The insurgents' platform, released at the start of Monday's negotiations in Minsk, the Belarusian capital, represented a significant change in their vision for the future of Ukraine's eastern, mainly Russian-speaking region.

It remains unclear, however, whether the talks can reach a compromise amid the brutal fighting that has continued in eastern Ukraine. On Monday, the rebels pushed Ukrainian government forces from an airport near Luhansk, the second-largest rebel-held city, the latest in a series of military gains.

The peace talks in Minsk follow last week's meeting between Russian President Vladimir Putin and his Ukrainian counterpart, Petro Poroshenko. The negotiations involve former Ukrainian President Leonid Kuchma; Russia's ambassador to Ukraine; an envoy from the Organization for Security and Cooperation in Europe and representatives of the rebels.

Yet similar talks earlier this summer produced no visible results.

Unlike the previous rounds, this time rebels said in a statement carried by Russia's state-run RIA Novosti news agency that they are willing to discuss "the preservation of the united economic, cultural and political space of Ukraine." In return, they demanded a comprehensive amnesty and broad local powers that would include being able to appoint their own local law enforcement officials.

This deal is only for eastern Ukraine. There are no negotiations on handing back Crimea, the Black Sea peninsula that Russia annexed in March, a move that cost Ukraine several major ports, half its coastline and untold billions in Black Sea oil and mineral rights.

The talks lasted for several hours Monday and were adjourned until Friday, when the parties are to discuss a cease-fire and an exchange of prisoners, rebel negotiator Andrei Purgin said, according to RIA Novosti.

The rebels' more moderate negotiating platform appeared to reflect Putin's desire to make a deal that would allow Russia to avoid more punitive Western sanctions while preserving a significant degree of leverage over its neighbor.

Over the weekend, the European Union leaders agreed to prepare a new round of sanctions that could be enacted in a week, after NATO accused Russia of sending tanks and troops into southeastern Ukraine. A NATO summit in Wales on Thursday is also expected to approve measures designed to counter Russia's aggressive actions in Ukraine.

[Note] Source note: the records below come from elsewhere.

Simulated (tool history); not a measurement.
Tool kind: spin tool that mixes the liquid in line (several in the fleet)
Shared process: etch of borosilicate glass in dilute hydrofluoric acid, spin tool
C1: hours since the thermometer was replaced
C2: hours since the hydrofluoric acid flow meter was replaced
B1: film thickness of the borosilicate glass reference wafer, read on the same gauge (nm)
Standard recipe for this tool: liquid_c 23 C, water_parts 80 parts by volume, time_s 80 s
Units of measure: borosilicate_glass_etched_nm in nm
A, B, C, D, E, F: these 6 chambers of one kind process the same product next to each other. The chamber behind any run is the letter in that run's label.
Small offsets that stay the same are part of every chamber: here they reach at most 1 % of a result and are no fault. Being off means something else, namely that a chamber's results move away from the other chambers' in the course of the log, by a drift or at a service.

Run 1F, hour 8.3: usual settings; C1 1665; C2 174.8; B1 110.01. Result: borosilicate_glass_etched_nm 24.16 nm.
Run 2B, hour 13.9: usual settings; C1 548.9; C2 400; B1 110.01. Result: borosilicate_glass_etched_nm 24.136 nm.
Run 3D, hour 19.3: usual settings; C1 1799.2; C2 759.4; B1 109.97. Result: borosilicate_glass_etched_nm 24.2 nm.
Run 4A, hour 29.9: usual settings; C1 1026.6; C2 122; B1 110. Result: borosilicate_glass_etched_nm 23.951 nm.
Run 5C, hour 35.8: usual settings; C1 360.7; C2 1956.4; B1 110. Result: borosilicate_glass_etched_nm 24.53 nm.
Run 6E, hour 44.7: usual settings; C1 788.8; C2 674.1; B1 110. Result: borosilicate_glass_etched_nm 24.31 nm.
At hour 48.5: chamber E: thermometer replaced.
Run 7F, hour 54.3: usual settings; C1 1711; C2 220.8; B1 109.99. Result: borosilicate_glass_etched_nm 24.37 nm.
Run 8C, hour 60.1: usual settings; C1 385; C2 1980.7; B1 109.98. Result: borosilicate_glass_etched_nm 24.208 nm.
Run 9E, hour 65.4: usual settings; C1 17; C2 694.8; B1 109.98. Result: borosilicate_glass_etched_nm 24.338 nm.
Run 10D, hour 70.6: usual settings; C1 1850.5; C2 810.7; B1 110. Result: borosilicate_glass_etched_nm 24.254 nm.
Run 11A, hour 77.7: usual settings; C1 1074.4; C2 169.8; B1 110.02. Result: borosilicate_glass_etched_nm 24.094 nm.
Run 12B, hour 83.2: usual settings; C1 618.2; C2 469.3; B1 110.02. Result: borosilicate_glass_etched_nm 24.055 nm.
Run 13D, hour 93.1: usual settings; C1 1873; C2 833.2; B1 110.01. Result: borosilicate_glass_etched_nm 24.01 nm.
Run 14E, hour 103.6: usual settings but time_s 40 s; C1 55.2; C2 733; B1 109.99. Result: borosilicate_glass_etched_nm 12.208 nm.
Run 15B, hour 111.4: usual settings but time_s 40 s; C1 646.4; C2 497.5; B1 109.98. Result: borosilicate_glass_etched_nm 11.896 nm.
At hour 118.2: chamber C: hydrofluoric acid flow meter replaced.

Earlier, Russian Foreign Minister Sergey Lavrov said participants in Monday's talks needed to push for an immediate, unconditional cease-fire. He rejected claims by the Ukrainian government, NATO and Western nations that Russia has already sent troops, artillery and tanks across Ukraine's southeast border to reinforce the separatists.

"There will be no military intervention," Lavrov told students at Moscow State Institute of International Relations on Monday, the first day of classes for schools and universities across Russia. "We call for an exclusively peaceful settlement of this severe crisis, this tragedy."

Despite the Russian denials, Ukrainian National Security Council spokesman Col. Andriy Lysenko said on Monday that "not less than four battalions and tactical groups of the Russian armed forces are active in Ukraine." A battalion consists of about 400 soldiers.

In the past week, after losing ground to Ukrainian troops for nearly a month, the rebels opened a new front along Ukraine's southeastern Sea of Azov coast and are pushing back elsewhere.  The coastal assault has raised concerns the rebels are aiming to establish a land corridor from Russia all the way to Crimea.

Lysenko said Monday that Ukrainian forces had been ordered to retreat from the airport in Luhansk in the face of an intensifying assault that he blamed on "professional artillery gunmen of the Russian armed forces."

On Sunday, missiles fired from the shore sunk one of two Ukrainian coast guard cutters 3 miles out to sea, Lysenko said. He said eight crewmen were rescued, but the Interfax news agency cited a spokesman for the border guards' service as saying two crewmen were missing and seven were rescued.

Fighting in eastern Ukraine between the separatists and the government in Kiev began in mid-April, a month after the annexation of Crimea. The fighting has killed nearly 2,600 people and forced over 340,000 to flee their homes, according to the U.N.

President Barack Obama and the leaders of NATO's other member countries will attend a summit in Wales that is expected to approve the creation of a high-readiness force to help protect member nations against potential Russian aggression.

"(This) ensures that we have the right forces and the right equipment in the right place at the right time," NATO Secretary General Anders Fogh Rasmussen said Monday. "Not because NATO wants to attack anyone. But because the dangers and the threats are more present and more visible. And we will do what it takes to defend our allies."

The plan envisages creating a force of several thousand troops contributed on a rotating basis by the 28 NATO countries. Equipment and supplies for the force are to be stockpiled in Eastern Europe "so this force can travel light, but strike hard if needed," Rasmussen said.

An influential U.S. senator told reporters in Kiev that he would urge Obama to give Ukraine defensive weapons.

Decrying what he called "an invasion by Russia into Ukraine with thousands of soldiers, columns of tanks, missiles and other artillery," Senator Robert Menendez, chairman of the U.S. Senate Foreign Relations Committee, said "Ukraine has to be given defensive weapons so that it can defend itself from the aggression it is facing."

He declined to elaborate on what weapons he envisioned Ukraine receiving.

Menendez also characterized the conflict in broader terms.

"This is a Russian fight against Europe being fought on Ukrainian territory. Everything that Putin doesn't like, he sees in the Ukrainian people's desire to turn to the West," he said.